## Google
# Applied Contextual Bandits for classification problems using Tensorflow and bigquery

**Authors:**  <br>
Anant Nawalgaria<br>
Alex Erfurt

Machine Learning Specialists






# Table of Contents

1. [Initial Setup: installing and importing required libraries](#1.-Initial-Setup:-installing-and-importing-required-libraries)
2. [Loading the training dataset from Bigquery to Tensorflow](#2.-Loading-the-training-dataset-from-Bigquery-to-Tensorflow)
3. [Initializing and configuring the Environment](#3.-Initializing-and-configuring-the-Environment)
4. [Initializing the Agent](#4.-Initializing-the-Agent)
5. [Define and link the evaluation metrics](#5.-Define-and-link-the-evaluation-metrics)
6. [Initialize & configure the Replay Buffer](#6.Initialize-&-configure-the-Replay-Buffer)
7. [Setup and Train the model](#7.-Setup-and-train-the-Model)
8. [Inferencing with trained model & Tensorboard Evaluation](#8.-Inferencing-with-trained-model-&-Tensorboard-evaluation)

## Introduction


Multi-Armed Bandit (MAB) is a Machine Learning framework in which an agent has to select actions (arms) in order to maximize its cumulative reward in the long term. In each round, the agent receives some information about the current state (context), then it chooses an action based on this information and the experience gathered in previous rounds. At the end of each round, the agent receives the reward assiociated with the chosen action.

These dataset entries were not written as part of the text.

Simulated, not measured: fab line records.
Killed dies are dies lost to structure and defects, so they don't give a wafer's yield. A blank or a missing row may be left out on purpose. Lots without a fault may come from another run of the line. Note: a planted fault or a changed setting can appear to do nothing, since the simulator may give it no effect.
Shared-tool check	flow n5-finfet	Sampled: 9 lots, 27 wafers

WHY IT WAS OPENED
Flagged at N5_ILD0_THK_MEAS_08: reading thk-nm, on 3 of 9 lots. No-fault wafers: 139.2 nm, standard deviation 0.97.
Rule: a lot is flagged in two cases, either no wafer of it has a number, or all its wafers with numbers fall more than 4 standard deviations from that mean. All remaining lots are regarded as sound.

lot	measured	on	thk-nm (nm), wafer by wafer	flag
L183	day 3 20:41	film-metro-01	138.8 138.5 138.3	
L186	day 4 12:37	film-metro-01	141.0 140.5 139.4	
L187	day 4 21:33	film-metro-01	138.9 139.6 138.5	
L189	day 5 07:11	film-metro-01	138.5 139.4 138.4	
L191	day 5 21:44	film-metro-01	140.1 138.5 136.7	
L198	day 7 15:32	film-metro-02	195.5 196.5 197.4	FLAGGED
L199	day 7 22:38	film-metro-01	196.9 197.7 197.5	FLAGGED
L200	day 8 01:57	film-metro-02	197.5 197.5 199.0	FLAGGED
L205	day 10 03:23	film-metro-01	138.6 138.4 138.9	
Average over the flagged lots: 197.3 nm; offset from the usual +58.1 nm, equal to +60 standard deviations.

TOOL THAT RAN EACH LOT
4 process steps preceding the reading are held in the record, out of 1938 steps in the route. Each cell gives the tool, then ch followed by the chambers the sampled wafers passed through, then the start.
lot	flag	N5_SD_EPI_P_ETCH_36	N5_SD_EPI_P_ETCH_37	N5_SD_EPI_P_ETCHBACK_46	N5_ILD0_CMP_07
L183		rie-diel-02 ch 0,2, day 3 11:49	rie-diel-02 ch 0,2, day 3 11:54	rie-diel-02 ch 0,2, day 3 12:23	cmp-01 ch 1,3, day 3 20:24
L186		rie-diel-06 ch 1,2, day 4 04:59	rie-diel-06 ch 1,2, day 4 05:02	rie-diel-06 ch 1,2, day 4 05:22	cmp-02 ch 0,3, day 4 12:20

, https://www.tensorflow.org/agents/tutorials/intro_bandit#multi-armed_bandits_and_reinforcement_learning
    

## 1. Initial Setup: installing and importing required Libraries

In [None]:
!pip install --quiet --upgrade --force-reinstall tensorflow==2.3 tensorflow_probability tensorflow-io --use-feature=2020-resolver
!pip install tf_agents gast==0.3.3 --upgrade --use-feature=2020-resolver

In [None]:
import os
import numpy as np
import functools
import os

import numpy as np

import tensorflow as tf  # pylint: disable=g-explicit-tensorflow-version-import
import tensorflow_probability as tfp
from tf_agents.bandits.agents import lin_ucb_agent
from tf_agents.bandits.agents import linear_thompson_sampling_agent as lin_ts_agent
from tf_agents.bandits.agents import neural_epsilon_greedy_agent as eps_greedy_agent
from tf_agents.bandits.agents.examples.v2 import trainer
from tf_agents.bandits.environments import classification_environment as ce
from tf_agents.bandits.environments import environment_utilities as env_util
from tf_agents.bandits.metrics import tf_metrics as tf_bandit_metrics
from tf_agents.networks import q_network
from tf_agents.drivers import dynamic_step_driver
from tf_agents.eval import metric_utils
from tf_agents.metrics import tf_metrics
from tf_agents.policies import policy_saver
from tf_agents.replay_buffers import tf_uniform_replay_buffer
from tf_agents.trajectories import time_step as ts
tfd = tfp.distributions

In [None]:
#!gsutil cp covtype.data gs://test_processig/
#!gsutil cp Training notebook-Copy1.ipynb gs://test_processig/

## 2. Loading the training dataset from Bigquery to Tensorflow

If you are not already familiar with tf.Dataset, it is recommended to take a few minutes to familiarize yourself with how it works.
Some reference material you can find [here](https://www.tensorflow.org/api_docs/python/tf/data/Dataset). Tensorflow_io offers you to connect and stream data directly from bigquery: obviating any need to write custom data retrieval and processing routines. You can read about the Tensorflow Bigquery connector [here](https://github.com/tensorflow/io/tree/v0.15.0/tensorflow_io/bigquery). 
In short we will first initialize a bigqueryclient pointing it to the data source, then make a tf.Dataset out of which using  reads data from parallel from bigquery.parallel_read_rows().

In [None]:
ROOT_DIR = "/home/jupyter/tmp/quick_test/v7/"

BATCH_SIZE = 128
TRAINING_LOOPS = 10
STEPS_PER_LOOP = 2
AGENT_ALPHA = 10.0

EPSILON = 0.01
LAYERS = (300, 200, 100, 100, 50, 50)
LR = 0.002

AGENT_CHECKPOINT_NAME = 'agent'
STEP_CHECKPOINT_NAME = 'step'
CHECKPOINT_FILE_PREFIX = 'ckpt'

In [None]:
#sol
from tensorflow.python.framework import dtypes
from tensorflow_io.bigquery import BigQueryClient
from tensorflow_io.bigquery import BigQueryReadSession

def features_and_labels(features):
  label = features.pop('int64_field_54') # this is what we will train for
  
  return tf.cast(tf.stack(tf.nest.flatten(features), axis=0), tf.float32), tf.cast(label-1, tf.int32)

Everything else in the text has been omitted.